China: Unitalen Representing ALSTOM Won Administrative Lawsuits On Review Of Rejected Trademarks

Last Updated: 17 February 2016
Article by Unitalen Attorneys At Law

ALSTOM is a global leading enterprise in the fields of rail transit, electrical equipment and power transmission infrastructure, well-known for its innovative and environmental technology. ALSTOM, with a presence in over 70 countries and regions throughout the world and with more than 93,500 employees in total, has been participating in Chinese construction for more than 50 years, and is a long-term reliable partner of China in the fields of rail transit, electrical equipment and power transmission infrastructure.

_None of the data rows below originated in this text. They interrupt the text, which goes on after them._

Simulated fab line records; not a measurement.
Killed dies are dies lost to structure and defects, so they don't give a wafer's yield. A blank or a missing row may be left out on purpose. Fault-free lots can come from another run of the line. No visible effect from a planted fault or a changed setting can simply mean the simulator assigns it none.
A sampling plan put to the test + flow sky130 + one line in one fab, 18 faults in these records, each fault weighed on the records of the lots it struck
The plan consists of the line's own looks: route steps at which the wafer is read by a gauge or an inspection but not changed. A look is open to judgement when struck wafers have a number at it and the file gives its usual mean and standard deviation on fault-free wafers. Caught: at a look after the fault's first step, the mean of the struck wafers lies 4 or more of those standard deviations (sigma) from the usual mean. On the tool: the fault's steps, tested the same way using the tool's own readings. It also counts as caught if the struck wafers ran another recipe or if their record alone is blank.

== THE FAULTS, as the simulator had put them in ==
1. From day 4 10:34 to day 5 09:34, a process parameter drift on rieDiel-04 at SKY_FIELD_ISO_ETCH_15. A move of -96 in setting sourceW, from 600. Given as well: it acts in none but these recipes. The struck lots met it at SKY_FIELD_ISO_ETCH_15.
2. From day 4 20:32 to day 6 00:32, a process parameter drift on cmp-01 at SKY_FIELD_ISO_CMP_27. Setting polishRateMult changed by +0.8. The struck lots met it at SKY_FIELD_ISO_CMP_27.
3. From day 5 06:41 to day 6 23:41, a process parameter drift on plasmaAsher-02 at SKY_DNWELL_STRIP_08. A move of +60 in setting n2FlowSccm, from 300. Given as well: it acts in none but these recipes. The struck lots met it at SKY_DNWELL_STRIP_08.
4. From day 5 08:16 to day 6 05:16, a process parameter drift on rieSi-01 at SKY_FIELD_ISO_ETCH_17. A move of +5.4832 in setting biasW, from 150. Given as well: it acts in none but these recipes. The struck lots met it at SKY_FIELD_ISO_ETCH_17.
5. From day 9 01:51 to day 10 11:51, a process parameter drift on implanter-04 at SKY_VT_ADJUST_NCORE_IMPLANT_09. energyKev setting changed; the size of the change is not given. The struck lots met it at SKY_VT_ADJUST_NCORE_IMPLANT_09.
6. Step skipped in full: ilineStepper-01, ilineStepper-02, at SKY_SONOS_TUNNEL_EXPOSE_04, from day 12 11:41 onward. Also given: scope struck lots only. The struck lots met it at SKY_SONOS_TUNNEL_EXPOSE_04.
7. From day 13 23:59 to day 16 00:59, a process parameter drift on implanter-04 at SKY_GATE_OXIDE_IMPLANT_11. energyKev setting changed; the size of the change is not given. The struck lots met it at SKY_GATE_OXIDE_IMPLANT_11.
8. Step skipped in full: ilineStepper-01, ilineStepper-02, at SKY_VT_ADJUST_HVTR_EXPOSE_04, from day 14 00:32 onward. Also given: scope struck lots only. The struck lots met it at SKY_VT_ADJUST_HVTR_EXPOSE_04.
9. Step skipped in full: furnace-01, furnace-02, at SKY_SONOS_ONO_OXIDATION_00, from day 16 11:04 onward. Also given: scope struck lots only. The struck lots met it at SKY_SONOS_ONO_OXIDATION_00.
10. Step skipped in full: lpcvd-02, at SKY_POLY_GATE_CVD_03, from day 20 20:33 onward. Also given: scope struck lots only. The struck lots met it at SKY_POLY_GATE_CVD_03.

ALSTOM has applied for international registration of trademarks No. 1147882 "Designing fluidity" (English) and No. 1147880 "Concevior la fluidite" (French), and requested extension of territorial protection with China Trademark Office. China Trademark Office (CTMO) as well as Trademark Review and Adjudication Board (TRAB) both believed that the trademarks at dispute were composed of common advertising expressions and descriptive words that would not be recognized by consumers as trademarks and distinguish the origin of goods or services. They were refused for protection due to lack of distinctiveness. Dissatisfied with the decisions, ALSTOM further entrusted Unitalen to institute administrative lawsuits against TRAB at Beijing Intellectual Property Court with respect to the trademarks at dispute.

Based on professional practice in trademark application and profound understanding of administrative lawsuit proceedings, Unitalen's team of attorneys and agents put forward the following grounds at the lawsuit stage:

1. Judgment on distinctiveness of trademarks in foreign language should take into account of both the objective meaning and the cognitive ability of relevant public;

2. Objective meaning of trademarks was not directly descriptive with respect to the designated goods and services, and the trademarks are not devoid of distinctiveness;

3. There is no evidence to support TRAB's conclusion that the disputed trademarks had become advertising expressions, and;

4. The disputed trademarks had been approved for registration in other English- and French-speaking countries, sufficient to support that the trademarks were distinctive enough for registration.

After hearing, Beijing Intellectual Property Court has accepted Unitalen's grounds and expressed their opinions as follow:

  • The disputed trademarks are not devoid of distinctiveness with respect to the designated goods and services (relative distinctiveness), and are not devoid of distinctiveness with respect to any goods and services (absolute distinctiveness).
  • As far as relative distinctiveness is concerned, the Court analyzed from the legislative intent in Article 11 of Trademark Act that the distinctiveness, on one hand, requires that a trademark has the identification effect for consumers to distinguish the origins of goods and services, and on the other hand, should avoid affecting the fair use of descriptive marks by the businesses of the same industry. For the trademark in French language for which the consumers do not have the cognitive ability, if the businesses of the same industry do not use the mark to describe the designated goods and services in the daily operating activities, it is improper to judge the distinctiveness only based on the objective meaning of trademark. Even if the objective meaning of a trademark in English or French is taken into account, the trademark is not directly descriptive with respect to the designated goods and services. Therefore, the disputed trademarks were distinctive with respect to the designated goods and services.
  • With respect to the issue of absolute distinctiveness, the Court expressively pointed out that in general it should be taken into account whether the visual expression of the mark is in conformance with the general cognition of a trademark by relevant public. If not, the trademark is not distinctive with respect to any commodity or service, e.g. advertising expression, because relevant public generally will not identify an advertising expression as a trademark. The appearance expression of the disputed trademarks is in conformance with the general cognition of relevant public for a word trademark, and is not in conformance with the general cognition of relevant public for an advertising expression. Therefore, it is improper for TRAB to decide that the disputed trademarks were not distinctive.

Accordingly, Beijing Intellectual Property Court judged that the decisions made by TRAB should be fully revoked and shall be re-made.

[Attorney's comment] This series of administrative lawsuits has included in-depth analysis of and reasoning on the judgment of distinctiveness of trademarks in foreign languages. In particular it explicitly indicates that "a trademark has objective meaning ≠ it lacks distinctiveness", which has provided guiding significance to the application of Article 11(1)(iii) of Trademark Law.

The content of this article is intended to provide a general guide to the subject matter. Specialist advice should be sought about your specific circumstances.